Under floated plan, Al Houthi militants withdraw from major cities and Hadi stays on as president
The internationally-recognised government of Yemen has hailed a new road map for Yemen peace which was recently presented to president Abd Rabbo Mansour Hadi in the port city of Aden.
Briefing the cabinet on the outcome of UN envoy to Yemen Esmail Ould Shaikh Ahmad’s visit to Aden, foreign minister Abdul Malik Al Mekhlafi said on Wednesday the UN envoy floated constructive ideas aimed at setting the stage for a ceasefire and a new round of peace talks between Hadi’s government and Al Houthis and their ally the ousted president Ali Abdullah Saleh.
The state-run Saba news agency quoted Al Mekhlafi as saying the ideas were “compatible” with three previous demands for peace talks in Yemen: UN Security Council resolution 2216, the Gulf Cooperation Council (GCC) peace initiative and the outcome of the National Dialogue Conference.
An aide to Hadi did not immediately respond to a request from Gulf News to give more details about the plan, but local media reports say that the road map suggests Hadi remain a president with all his powers, Al Houthis pull out from cities under their control and disarm, and finally a comprehensive peace agreement after which a new consensual vice-president is appointed.
According to Aden Al Ghad news site, the warring factions would then form a unity government.
Despite praising the ideas, Abdul Aziz Al Mouflahi, an adviser to Hadi, told the Saudi Al Sharq Al Awsat newspaper on Thursday that Hadi did not accept the offer until the rebel movement offers trust-building measures like releasing prisoners and pulling out of the cities before he agrees to join talks with them.

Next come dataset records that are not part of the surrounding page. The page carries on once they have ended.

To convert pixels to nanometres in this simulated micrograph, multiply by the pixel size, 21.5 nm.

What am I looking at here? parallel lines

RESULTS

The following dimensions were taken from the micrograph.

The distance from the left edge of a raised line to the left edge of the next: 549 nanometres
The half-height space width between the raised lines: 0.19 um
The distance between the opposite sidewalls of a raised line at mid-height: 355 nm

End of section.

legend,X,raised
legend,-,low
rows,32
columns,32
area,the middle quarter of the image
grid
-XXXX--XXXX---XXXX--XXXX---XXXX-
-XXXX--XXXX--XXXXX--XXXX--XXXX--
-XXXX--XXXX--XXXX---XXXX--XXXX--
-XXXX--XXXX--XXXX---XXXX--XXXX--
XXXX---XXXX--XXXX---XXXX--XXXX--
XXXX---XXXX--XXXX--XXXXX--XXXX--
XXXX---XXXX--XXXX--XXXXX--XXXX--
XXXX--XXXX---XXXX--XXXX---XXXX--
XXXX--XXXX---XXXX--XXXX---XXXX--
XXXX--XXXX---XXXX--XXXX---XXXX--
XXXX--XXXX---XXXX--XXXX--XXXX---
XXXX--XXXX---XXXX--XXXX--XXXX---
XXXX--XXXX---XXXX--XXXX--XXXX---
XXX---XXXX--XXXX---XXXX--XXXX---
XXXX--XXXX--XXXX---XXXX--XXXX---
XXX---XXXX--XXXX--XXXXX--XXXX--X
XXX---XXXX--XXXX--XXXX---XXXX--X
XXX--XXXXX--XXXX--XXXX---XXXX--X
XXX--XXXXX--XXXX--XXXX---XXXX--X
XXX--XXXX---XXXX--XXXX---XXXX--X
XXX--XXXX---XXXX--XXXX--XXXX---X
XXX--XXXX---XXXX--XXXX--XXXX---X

The Yemeni government has strongly opposed Ould Shaikh Ahmad’s previous peace plan where he proposed Hadi hand over all of his powers to a new vice-president in exchange for Al Houthis’ full withdrawal from major cities like Sana’a, Taiz and Hodeida.
Hadi angrily said the plan “rewarded” Al Houthis for overthrowing him two years ago.
A government official who took part in the latest faltered peace talks in Kuwait has cast doubt over the UN envoy’s ability to make a major breakthrough in the foreseeable future amid raging bloody clashes on all fronts.
“I do not think there will be serious peace talks before government forces score a major military victory along the western coast and liberate Taiz and Hodeida. These successes would force Al Houthis to the negotiating table,” the official told Gulf News on condition of anonymity because he was not authorised to brief reporters.